This is the repository of the ISMIR paper, dPLP: A Differentiable Version of Predominant Local Pulse Estimation. In the following, we provide the scripts for training the models, inferencing, peak-picking, and evaluation.
- Datasets: as mentioned in the paper, this repo also includes 100 pop tracks from GTZAN[1] for the experiments, organized as follows:
- dataset/gtzan:
- downbeats: the beat/downbeat annotations
- audio: please upload the gtzan audio files to this folder following the naming of ./dataset/gtzan/audio/audio_files.txt
- train-info: the train/test/valid splits
- dataset/gtzan:
- Scripts: All .py scripts can be run directly at this project folder. See the following sections for the orders and purposes of them.
- Run the following scripts following the order, you may train your own models of SFX, M1, M2, M3. These scripts will create a folder at ./experiments/ and save the trained models. One version of the pretrained models are also provided at ./pretrained
- train-sfx.py: train the spectral flux model using the train/test/valid split in dataset/gtzan/train-info.
- train-M1.py: train M1 model using the same train/test/valid split mentioned above.
- train-M2.py: train the M2 model using the same train/test/valid split mentioned above. Note that M2 requires a pretrained SFX (directory should be specified at line 328).

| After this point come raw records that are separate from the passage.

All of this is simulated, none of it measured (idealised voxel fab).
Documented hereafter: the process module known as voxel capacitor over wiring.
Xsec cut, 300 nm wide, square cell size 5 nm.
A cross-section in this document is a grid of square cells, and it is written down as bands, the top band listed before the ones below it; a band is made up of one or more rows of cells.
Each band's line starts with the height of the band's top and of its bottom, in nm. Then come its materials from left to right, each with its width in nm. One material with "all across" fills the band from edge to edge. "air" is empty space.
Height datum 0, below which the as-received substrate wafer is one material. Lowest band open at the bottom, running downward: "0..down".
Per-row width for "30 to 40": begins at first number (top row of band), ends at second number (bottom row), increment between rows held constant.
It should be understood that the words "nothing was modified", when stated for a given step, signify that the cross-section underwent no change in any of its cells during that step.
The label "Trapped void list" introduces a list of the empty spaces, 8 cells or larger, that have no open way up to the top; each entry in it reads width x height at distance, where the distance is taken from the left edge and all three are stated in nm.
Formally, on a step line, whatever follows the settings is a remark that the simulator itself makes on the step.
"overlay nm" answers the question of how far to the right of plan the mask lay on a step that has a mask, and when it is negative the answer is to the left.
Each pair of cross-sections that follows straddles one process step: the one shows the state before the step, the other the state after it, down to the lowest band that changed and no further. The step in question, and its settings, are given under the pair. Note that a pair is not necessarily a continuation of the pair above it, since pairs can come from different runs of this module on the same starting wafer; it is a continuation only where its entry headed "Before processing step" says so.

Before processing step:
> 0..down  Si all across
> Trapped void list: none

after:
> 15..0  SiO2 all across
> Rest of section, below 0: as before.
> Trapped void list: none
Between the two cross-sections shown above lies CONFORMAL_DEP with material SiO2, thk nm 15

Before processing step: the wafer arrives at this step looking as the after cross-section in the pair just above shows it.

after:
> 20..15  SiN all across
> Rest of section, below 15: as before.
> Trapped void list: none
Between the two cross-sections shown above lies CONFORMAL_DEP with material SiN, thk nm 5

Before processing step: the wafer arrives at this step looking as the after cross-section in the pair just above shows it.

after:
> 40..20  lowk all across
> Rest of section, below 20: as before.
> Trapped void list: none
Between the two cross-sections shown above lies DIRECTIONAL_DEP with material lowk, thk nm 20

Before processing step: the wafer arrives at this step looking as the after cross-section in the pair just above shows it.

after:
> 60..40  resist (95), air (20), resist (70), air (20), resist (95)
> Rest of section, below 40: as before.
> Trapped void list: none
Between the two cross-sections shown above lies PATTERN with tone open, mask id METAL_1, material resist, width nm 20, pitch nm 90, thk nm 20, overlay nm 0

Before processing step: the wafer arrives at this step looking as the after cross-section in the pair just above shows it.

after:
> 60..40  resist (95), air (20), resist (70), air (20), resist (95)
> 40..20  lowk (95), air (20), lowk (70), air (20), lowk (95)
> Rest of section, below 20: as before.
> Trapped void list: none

- train-M3.py: train the spectral flux model using the same train/test/valid split mentioned above.
- The following scripts will create a folder at dataset/gtzan/novelty save the corresponding generated novelty functions.
- inference-dSFX.py: derive beat novelty functions using the initial/trained dSFX models.
- inference-dPLP.py: derive beat novelty functions using the trained M1, M2, and M3 models.
genPLP4comparison.py: This script reads the novelty functions generated by the trained SFX model (using inference-dSFX.py) and generate argmax PLP and softmax PLP curves. The generated PLP curves will be saved in a newly created folder at ./datasets/gtzan/plp-curves.
- The following scripts read novelty functions, apply peak picking to derive beat estimates.
- peak-picking-plpcompare.py: This script reads all PLP curves saved at ./datasets/gtzan/plp-curves, applies peak picking, and saves the beat estimates at ./datasets/gtzan/beat_estimations_plpcompare.
- peak-picking.py: This script reads all novelty functions saved in ./dataset/gtzan/novelty and applies peak picking to derive corresponding beat estimates. Estimates will be saved to ./dataset/gtzan/beat_estimations.
evaluate.py: This script reads beat estimates and save all the result at ./evaluation accordingly. You may modify the directories to evaluate beat estimates of argmax/softmax PLP.
This project is licensed under the MIT License - see the LICENSE file for details.
[1] G. Tzanetakis and P. Cook, “Musical genre classification of audio signals,” IEEE Trans. Speech and Audio Processing, vol. 10, no. 5, pp. 293–302, 2002.